Jena2 Database Interface - Porting Notes
Jena2 was designed to be portable to other SQL database engines. The Jena2
database dependencies are isolated in two places: the driver and the SQL
scripts. These notes provide a brief overview of what is required to port Jena2
to a new SQL database. However, the persistence architecture is fairly general
and in the future we want to investigate support for other persistence engines
such as Berkeley DB and a native Java store.
This document is known to be incomplete but is provided in the spirit of
something is better than nothing. Porting to Jena2 is possible. DB2 was ported
to a preliminary release of Jena2 without too much effort. If you are working on
a port, please do not hesitate to ask for help by posting to the jena-devel
list.
Porting Parameters
Below is a list of parameters you need to know about your database engine
before starting a port to Jena2.
- Object Column Type and Length
This is the database column type that will be used to store character data
in statement tables. It must be support case-sensitive matching. Typically,
this is a Varchar column. But, in some some systems, Varchar is
case-insensitive (e.g., MySQL) or there are variants of Varchar (e.g.,
Oracle). The maximum size of this column type should be determined in order to
set the LONG_OBJECT_LENGTH_MAX value. LONG_OBJECT_LENGTH should be set to be
equal or less than this maximum value depending on the degree of
denormalization desired.
Index Column Type and Length
This is the database column type that will be used to store character data
in the long object tables. Objects (literals and resources) whose length
exceeds LONG_OBJECT_LENGTH are not stored in the statement table but are
stored in long object tables (jena_long_lit, jena_long_uri). Each long value
is decomposed into a head and a tail. The head is that part of the long object
that can be indexed. The tail is the remaining (possibly large) portion that
is stored as a blob. Also computed is a content-based hash over the tail. The
head and hash enable exact matching.
This index column type is then the column type for the head of the long
object. Typically, it is the same type as the object column type. The maximum
length of this column type determines INDEX_KEY_LENGTH_MAX. INDEX_KEY_LENGTH
should be set to be less than or equal this maximum value.

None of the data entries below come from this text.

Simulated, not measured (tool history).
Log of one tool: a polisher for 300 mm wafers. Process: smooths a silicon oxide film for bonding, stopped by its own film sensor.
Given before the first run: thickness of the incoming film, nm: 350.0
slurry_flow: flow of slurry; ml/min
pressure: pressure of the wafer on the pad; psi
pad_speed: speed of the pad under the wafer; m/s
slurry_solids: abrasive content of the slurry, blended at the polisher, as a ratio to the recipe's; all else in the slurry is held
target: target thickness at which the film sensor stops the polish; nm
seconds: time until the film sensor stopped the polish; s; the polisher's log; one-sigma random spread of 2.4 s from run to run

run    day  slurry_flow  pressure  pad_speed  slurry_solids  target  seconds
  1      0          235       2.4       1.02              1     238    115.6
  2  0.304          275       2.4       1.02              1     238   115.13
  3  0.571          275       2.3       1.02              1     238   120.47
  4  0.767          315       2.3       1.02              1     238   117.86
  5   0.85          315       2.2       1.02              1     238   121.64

Maximum Table and Index Name Length
The maximum number of characters permitted in a table or index name is
needed for defining TABLE_NAME_LENGTH_MAX.
Table and Index Name Case Sensitivity
Some database engines require table and index names to be in upper case.
Set DB_NAMES_TO_UPPER appropriately for your database.
Sequences
Database engines have different ways of supporting automatic generation of
unique identifiers. Some systems use sequences, other systems have special
column types. It is assumed that the engine has some such mechanism. Jena will
use it to generate identifiers for long objects, graphs, etc. In some cases,
identifiers are allocated prior to inserting a row and in other cases the
identifier is allocated during or after row insertion. PRE_ALLOCATE_ID will
need to be set appropriately.
Transactions
It is assumed that the database engine supports transactions (bracketed by
begin and end operations). But, some engines only support atomic operations or
have variants that only support atomic operations (e.g., MySQL). Set
IS_XACT_DB appropriately.
Quoting Character
Database engines differ in their choice of the quote character (e.g.,
single, double) to delimit character strings. Set QUOTE_CHAR to the quote
character for your engine.
- Strings Trimmed
Some database engines truncate trailing white space at the end of
character strings. If the column type for your object or index columns
types does this, set STRINGS_TRIMMED to true and define a string termination
character (EOS) to prevent truncation of white space.
The driver code requires a few other miscellaneous parameters, e.g., database
type, driver name, SQL file name. These should all be self-explanatory.
SQL Scripts
In the etc subdirectory of the Jena2 distribution there is a file of
SQL scripts, one for each supported database engine. These are SQL commands for
fixed, well known database operations, e.g., to create a statement table, to
retrieve a long object. To add a new engine, simply copy and edit one of the
existing script files. The edits should be consistent with the parameter values.
You may need to define more or fewer parameters for certain operations such as
table creation. It may help to look at a few different script files as examples.
Driver Code
Every database engine requires a Jena driver. Jena2 provides a generic driver
(jena/db/DriverRDB.java) that provides default implementations for most of the
driver methods. In the simplest case, the engine-specific driver only needs to
override a few methods. As an example, the PostgreSQL driver is probably the
simplest and the MySQL driver is almost as simple. The Oracle driver is more
complicated because of the way Oracle handles large objects. The treatment of
large objects is probably the most difficult part of porting.
Another customization that may be required for a new database engine is the
dynamic generation of SQL code. For Fastpath queries and some types of
reification queries, Jena2 generates SQL dynamically. If problems are
encountered with these functions during development or testing, the generation
code may need to be overridden in the engine-specific driver. The generation
code is in DriverRDB.java and has method names of the form genSQLxxx.
Testing
Once the driver and SQL file have been created, the next step is to check
that the ModelRDB tests pass. There are a number of JUnit tests in jena/db/test.
These may be run from the script test-db.sh
, after modification for
driver details and database name.